Vernon hosts Voyageurs

Upwards of 200 paddlers from as far as Hawaii and near as Vernon set out on Okanagan Brigade



Cruising the historic highways of trade and discovery, upwards of 200 paddles are dipping in and out of area lakes this week.

The Okanagan Brigade Society is hosting a Brigade Trails to Wine Trails, taking paddlers on Wood, Kalamalka and Okanagan lakes.

The 16 canoes, seating anywhere from six to 10 paddlers each, first dipped into Wood Lake Monday morning, then travelled up Kalamalka Lake. They set off this morning from Komasket Park on the Westside near Vernon on their journey down Okanagan Lake.
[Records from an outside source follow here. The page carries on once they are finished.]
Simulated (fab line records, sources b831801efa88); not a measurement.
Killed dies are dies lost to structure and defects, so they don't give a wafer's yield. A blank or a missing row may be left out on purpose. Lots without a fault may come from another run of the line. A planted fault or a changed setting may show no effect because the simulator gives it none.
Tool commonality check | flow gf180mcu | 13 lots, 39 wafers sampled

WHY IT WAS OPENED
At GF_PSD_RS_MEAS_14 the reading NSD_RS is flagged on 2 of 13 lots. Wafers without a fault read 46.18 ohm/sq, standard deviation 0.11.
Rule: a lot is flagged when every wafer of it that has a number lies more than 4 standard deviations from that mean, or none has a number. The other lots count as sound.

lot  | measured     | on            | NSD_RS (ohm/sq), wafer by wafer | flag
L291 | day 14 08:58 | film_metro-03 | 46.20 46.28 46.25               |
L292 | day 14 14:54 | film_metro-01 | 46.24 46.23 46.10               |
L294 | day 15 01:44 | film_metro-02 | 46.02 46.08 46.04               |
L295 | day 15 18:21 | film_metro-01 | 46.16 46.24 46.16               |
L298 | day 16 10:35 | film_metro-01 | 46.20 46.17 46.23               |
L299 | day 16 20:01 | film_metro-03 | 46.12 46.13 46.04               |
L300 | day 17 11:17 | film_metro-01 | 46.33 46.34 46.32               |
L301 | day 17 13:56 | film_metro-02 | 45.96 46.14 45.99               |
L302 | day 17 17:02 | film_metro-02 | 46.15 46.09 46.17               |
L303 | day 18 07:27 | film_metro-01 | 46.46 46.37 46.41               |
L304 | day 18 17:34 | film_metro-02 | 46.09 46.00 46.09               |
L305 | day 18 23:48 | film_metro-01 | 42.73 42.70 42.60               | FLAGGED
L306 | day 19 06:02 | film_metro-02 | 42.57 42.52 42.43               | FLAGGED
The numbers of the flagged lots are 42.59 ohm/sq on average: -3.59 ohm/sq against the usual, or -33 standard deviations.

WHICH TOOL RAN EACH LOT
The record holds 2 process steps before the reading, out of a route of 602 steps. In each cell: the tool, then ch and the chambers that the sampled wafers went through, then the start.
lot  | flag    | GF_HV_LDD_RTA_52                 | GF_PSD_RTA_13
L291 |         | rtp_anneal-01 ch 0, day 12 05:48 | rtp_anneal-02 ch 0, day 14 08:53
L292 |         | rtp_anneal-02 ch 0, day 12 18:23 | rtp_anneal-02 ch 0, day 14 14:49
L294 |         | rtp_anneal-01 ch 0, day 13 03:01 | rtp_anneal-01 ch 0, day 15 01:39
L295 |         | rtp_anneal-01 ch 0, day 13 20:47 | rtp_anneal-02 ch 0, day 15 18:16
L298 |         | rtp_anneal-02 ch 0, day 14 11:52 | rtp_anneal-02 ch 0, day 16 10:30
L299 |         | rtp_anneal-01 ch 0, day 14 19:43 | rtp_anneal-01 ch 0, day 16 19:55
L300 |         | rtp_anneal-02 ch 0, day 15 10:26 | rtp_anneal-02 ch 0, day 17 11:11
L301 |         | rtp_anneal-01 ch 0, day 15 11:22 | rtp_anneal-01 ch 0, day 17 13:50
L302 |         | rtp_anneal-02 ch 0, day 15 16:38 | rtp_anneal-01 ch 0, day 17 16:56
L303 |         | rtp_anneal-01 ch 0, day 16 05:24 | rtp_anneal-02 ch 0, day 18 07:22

“We have people from as far away as Hawaii, we have a gentleman from Oregon and couple from Toronto,” said Cor Zandbergen, an organizer of the brigade.

“We are really trying to build an interest on voyageur canoeing,” he said, adding that since organizing they brigade they have learned of of more of the large canoes in the area.

Throughout the week they will be celebrating the history of the Okanagan and First Nations people, the days of the Fur Brigade Trail, the early ranching days in the North Okanagan and today’s Winery Trail extending the length of the Okanogan Valley.

The voyage will visit the communities of Vernon, Fintry, Kelowna, West Bank, Peachland, Summerland, Naramata, Pentiction, Kaledon, and Okanagan Falls.

Pick up a copy of The Morning Star for full story.

For more information visit voyageurbrigade.org

To celebrate the 150th anniversary of Canada’s foundation a series of north canoe brigades will start on July 1 of 2017 and last two weeks. There will be brigades in all regions across Canada. At the conclusion of these regional brigades, there will be a two-week brigade travelling from Toronto to Ottawa.